General Discussion
In reply to the discussion: Doomsday Preppers don't seem that well prepared to me... [View all]pamela
(3,480 posts)That's my problem with prepping: chances are the thing you are preparing for won't happen and the thing that rocks your world is something you never imagined. My home was pretty much destroyed two years ago by an earthquake. I lived in Maryland and was pretty prepared for blizzards, hurricanes, floods, but an earthquake? In Maryland? Two days before it happened I would have said you were insane if you told me to prepare for an earthquake.
I read a blog of a guy who is kind of a prepper although he doesn't talk about it much. He lives in a motorhome and works as a gate-guard in the oil-fields of Texas. Makes pretty good money. Sometimes he would allude to some prepping: buying guns, dehydrated food, land in Terlingua for an eventual homestead, etc. The other day, his motorhome was hit by a hailstorm and totaled and he doesn't have the money to replace it. He was prepared for, well hell, I actually don't know what he was prepping for but clearly not for Mother Nature's wrath. I feel bad for him but whenever I see someone prepping for some specific fantasy of their darkest imagination, I just shake my head.
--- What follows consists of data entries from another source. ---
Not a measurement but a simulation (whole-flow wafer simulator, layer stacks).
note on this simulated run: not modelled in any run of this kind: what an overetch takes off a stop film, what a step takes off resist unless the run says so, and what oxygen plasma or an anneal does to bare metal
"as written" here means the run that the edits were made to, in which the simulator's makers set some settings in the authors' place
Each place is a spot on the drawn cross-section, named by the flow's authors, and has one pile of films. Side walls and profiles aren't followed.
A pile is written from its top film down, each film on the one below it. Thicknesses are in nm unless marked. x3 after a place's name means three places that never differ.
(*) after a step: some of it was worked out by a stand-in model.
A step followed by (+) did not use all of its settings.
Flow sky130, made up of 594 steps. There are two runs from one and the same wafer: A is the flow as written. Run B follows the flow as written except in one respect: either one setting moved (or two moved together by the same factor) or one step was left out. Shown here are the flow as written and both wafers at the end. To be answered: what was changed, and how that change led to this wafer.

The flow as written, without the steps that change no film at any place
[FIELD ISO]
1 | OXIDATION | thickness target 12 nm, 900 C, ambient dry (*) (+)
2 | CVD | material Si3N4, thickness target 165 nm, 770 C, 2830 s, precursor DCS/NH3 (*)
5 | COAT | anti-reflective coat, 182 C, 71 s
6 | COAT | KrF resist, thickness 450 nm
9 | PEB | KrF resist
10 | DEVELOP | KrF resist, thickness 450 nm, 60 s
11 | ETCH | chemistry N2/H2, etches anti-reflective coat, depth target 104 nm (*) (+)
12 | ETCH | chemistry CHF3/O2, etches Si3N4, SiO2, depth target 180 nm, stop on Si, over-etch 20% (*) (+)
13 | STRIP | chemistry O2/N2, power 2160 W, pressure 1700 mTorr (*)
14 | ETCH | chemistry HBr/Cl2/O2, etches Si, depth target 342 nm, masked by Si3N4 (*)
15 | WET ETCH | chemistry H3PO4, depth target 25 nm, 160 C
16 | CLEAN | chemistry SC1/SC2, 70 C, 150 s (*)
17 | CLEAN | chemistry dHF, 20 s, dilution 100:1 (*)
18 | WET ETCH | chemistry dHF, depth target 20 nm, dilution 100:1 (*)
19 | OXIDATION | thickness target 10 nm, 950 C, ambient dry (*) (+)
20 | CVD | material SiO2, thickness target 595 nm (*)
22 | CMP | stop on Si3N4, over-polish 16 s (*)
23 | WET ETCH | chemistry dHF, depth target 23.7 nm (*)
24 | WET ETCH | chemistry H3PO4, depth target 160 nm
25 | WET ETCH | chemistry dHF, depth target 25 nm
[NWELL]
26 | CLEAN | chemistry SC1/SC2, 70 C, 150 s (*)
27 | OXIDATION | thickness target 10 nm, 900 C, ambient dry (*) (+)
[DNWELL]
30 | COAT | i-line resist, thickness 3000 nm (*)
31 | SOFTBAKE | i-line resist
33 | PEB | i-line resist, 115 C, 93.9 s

There are homesteader preppers trying to live off-grid and raise their own food. That makes more sense but it's a hard life and I feel the same way about them as that guy I mentioned. They are only really prepared for a few specific things and not really prepared for what may actually happen to them. I guess I'm kind of cynical but my experience with the earthquake taught me that you just can't even fathom what might actually be about to happen to you.